American Chemical Society / ACS Applied Materials and Interfaces

To better understand the structure of high performance fibers found in body armor and aerospace engineering, imagine red licorice candy and the way it is usually eaten – by pulling and peeling it. This also could describe a powerful new technique for analyzing and hopefully ultimately combating the failure of the polymer fibers.

The bottleneck since the 1980ties was a limited grasp on how fibers behave when getting stretched to their breaking point. Yuris Dzenis, McBroom Professor of mechanical and materials engineering, and the U.S. Army collaborators think that it might be due to the poor understanding of how these complex fibers respond to loading. Though researchers had analyzed how fibers respond on the nano- and macroscale, none had figured out how to measure the interactions among the microscopic bundles.

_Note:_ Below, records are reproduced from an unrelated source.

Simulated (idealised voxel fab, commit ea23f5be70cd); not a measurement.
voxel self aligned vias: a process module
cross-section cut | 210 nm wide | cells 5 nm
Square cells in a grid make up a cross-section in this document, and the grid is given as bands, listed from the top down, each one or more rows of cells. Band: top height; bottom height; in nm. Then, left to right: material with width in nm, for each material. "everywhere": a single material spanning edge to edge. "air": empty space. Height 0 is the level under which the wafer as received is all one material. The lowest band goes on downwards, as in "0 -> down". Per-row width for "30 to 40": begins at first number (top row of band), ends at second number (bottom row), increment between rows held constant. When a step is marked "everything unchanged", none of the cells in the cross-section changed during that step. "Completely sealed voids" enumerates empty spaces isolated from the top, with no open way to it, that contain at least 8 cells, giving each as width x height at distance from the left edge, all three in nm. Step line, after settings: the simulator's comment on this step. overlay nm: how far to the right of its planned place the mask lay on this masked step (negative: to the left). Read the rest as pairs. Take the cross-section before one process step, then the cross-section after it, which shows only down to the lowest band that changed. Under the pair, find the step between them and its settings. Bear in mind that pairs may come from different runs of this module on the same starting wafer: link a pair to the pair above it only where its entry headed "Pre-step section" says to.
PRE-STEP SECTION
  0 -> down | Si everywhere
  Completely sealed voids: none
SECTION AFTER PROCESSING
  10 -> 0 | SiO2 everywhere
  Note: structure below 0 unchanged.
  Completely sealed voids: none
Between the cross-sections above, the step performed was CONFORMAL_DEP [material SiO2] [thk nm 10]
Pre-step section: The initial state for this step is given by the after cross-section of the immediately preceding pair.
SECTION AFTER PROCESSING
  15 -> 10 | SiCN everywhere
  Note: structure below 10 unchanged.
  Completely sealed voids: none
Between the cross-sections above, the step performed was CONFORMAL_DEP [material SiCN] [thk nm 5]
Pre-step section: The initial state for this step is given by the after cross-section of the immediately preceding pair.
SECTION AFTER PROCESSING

They used a technique that was nanoscopic equivalent of walking a tightrope without disturbing it. The resulting data, and the technique that yielded it, should inform future computational models and eventually help optimize manufacturing processes that lead to more-resistant, longer-lasting fibers, the researchers said.

Yuris Dzenis, Stockdale and Nebraska postdoctoral researcher Dimitry Papkov authored the study with the U.S. Army Research Lab’s Kenneth Strawhecker, Daniel Cole, Jeffrey Staniszewski, Michael Roenbeck and Steve Lustig. The team received support from the Army Research Lab, the National Science Foundation, the Office of Naval Research, the National Institutes of Health and the Nebraska Center for Energy Science Research.